United States president Donald Trump has nominated judge Neil Gorsuch to fill the ninth seat on the Supreme Court, left vacant by the death of conservative justice Antonin Scalia in 2016. Gorsuch’s nomination comes after the Republican-dominated Senate refused to evaluate former president Barack Obama’s appointee Merrick Garland, chief judge of the US Court of Appeals for the District of Columbia.
Gorsuch has sat on the US Court of Appeals for the 10th Circuit—a Denver, Colorado-based federal court which has appellate jurisdiction over Colorado, Kansas, New Mexico, Oklahoma, Utah, and Wyoming—for roughly a decade. And during that time, he has shown himself to be a strict originalist, textualist interpreter of the US Constitution (adherence to the literalism of the document at the time it was written), much in the vein of Scalia, and a proponent of religious exemptions to more progressive policies on same-sex marriage and women’s reproductive rights established during the Obama years.
Given the latter inclination, to many, Gorsuch’s selection is seen as a reward, of sorts, to the Christian right for supporting Trump during the 2016 presidential election.

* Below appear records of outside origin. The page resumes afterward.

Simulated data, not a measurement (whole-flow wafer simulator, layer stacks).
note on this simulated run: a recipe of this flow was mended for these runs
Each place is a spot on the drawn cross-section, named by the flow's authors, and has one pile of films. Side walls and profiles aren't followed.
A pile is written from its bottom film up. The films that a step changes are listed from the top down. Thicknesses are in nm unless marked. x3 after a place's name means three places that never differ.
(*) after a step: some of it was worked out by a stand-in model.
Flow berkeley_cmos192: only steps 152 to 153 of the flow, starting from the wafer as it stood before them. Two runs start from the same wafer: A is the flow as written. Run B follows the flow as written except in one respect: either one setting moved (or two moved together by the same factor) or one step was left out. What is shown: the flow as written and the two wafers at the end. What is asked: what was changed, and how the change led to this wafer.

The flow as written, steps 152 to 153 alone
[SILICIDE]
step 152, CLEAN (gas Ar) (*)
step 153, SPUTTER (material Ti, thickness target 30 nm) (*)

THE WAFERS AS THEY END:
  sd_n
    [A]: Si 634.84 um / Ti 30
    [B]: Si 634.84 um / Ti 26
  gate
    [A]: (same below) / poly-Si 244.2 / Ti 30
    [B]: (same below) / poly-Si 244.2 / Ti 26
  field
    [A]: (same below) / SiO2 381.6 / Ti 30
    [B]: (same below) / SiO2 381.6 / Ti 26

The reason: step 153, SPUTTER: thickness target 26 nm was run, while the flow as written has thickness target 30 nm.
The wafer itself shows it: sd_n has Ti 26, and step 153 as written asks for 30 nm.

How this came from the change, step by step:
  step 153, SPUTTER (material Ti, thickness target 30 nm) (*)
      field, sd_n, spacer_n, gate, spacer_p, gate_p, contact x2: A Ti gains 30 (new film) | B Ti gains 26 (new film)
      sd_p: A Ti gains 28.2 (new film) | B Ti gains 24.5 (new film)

A key example of Gorsuch’s politics on this front manifested in Hobby Lobby Stores, Inc. v. Sebelius, a 2013 case in which he joined an opinion issued by the 10th Circuit Court of Appeals holding that “closely held family businesses,” like Hobby Lobby arts and craft stores, could not be compelled by federal agencies to provide contraception to employees as part of the Affordable Care Act’s birth control mandate. In his concurrence, he wrote, “It is not for secular courts to rewrite the religious complaint of a faithful adherent, or to decide whether a religious teaching about complicity imposes ‘too much’ moral disapproval on those only ‘indirectly’ assisting wrongful conduct.”
The Supreme Court would eventually side with Hobby Lobby, but Gorsuch remained unsatisfied. He later noted that he would have gone farther than the favorable Supreme Court ruling, permitting not just businesses but individual persons to challenge the birth control mandate.
Gorsuch’s position on this case may pose as a rallying point for liberal legislators aiming to block Trump’s nomination—either for ideological reasons, or as payback for their Republican colleague’s obstruction of the appointment of Merrick Garland. As senate minority leader Chuck Schumer of New York noted yesterday (Jan. 31), senators have the right to demand a 60-vote supermajority by way of a filibuster before confirming a president’s nomination to the court.
Other Democratic senators have since expressed intentions to block the president’s nomination. In a press release published immediately after Trump announced his pick, Oregon’s Ron Wyden said the nomination “represents a breathtaking retreat from the notion that Americans have a fundamental right to constitutional liberties, and harkens back to the days when politicians restricted a people’s rights on a whim.” His fellow Oregonian senator Jeff Merkley added, ““This is a stolen seat. This is the first time a Senate majority has stolen a seat … We will use every lever in our power to stop this.”
Other Democratic senators have added their voices to the choir:
Others have taken a more middle-of-the-road approach. Democratic Montana senator Jon Tester, who is up for (a close) reelection, says he “sitting down with judge Gorsuch, looking him in the eye, asking him tough questions, and finding out if he shares our Montana values.” Newly minted Illinois senator Tammy Duckworth has vowed to do more homework:
Conservatives too are developing strategies for pushing Trump’s various appointments through an uncooperative legislature. Today (Feb. 1), Republican senators suspended Senate rules to confirm two of the president’s cabinet picks in the absence of their Democratic colleagues. The Heritage Foundation, a major right-wing thinktank, has also published a how-to guide on defeating Democratic obstructionism specifically with regards to a Supreme Court nomination—turning centrally on exploiting on Rule XIX (aka, the “two speech rule”)—designed to exhaust and overcome a filibuster.
Texas senator and former Republican presidential candidate Ted Cruz has proposed extending the so-called “nuclear option” (which would require only a simple majority of 51 votes) to Supreme Court nominations. “The Democrats are not going to succeed in filibustering the Supreme Court nominee,” Cruz told CNN’s Jim Acosta Tuesday (Jan. 31). “All procedural options are on the table. The bottom line is we will confirm a strong conservative to replace justice Scalia.”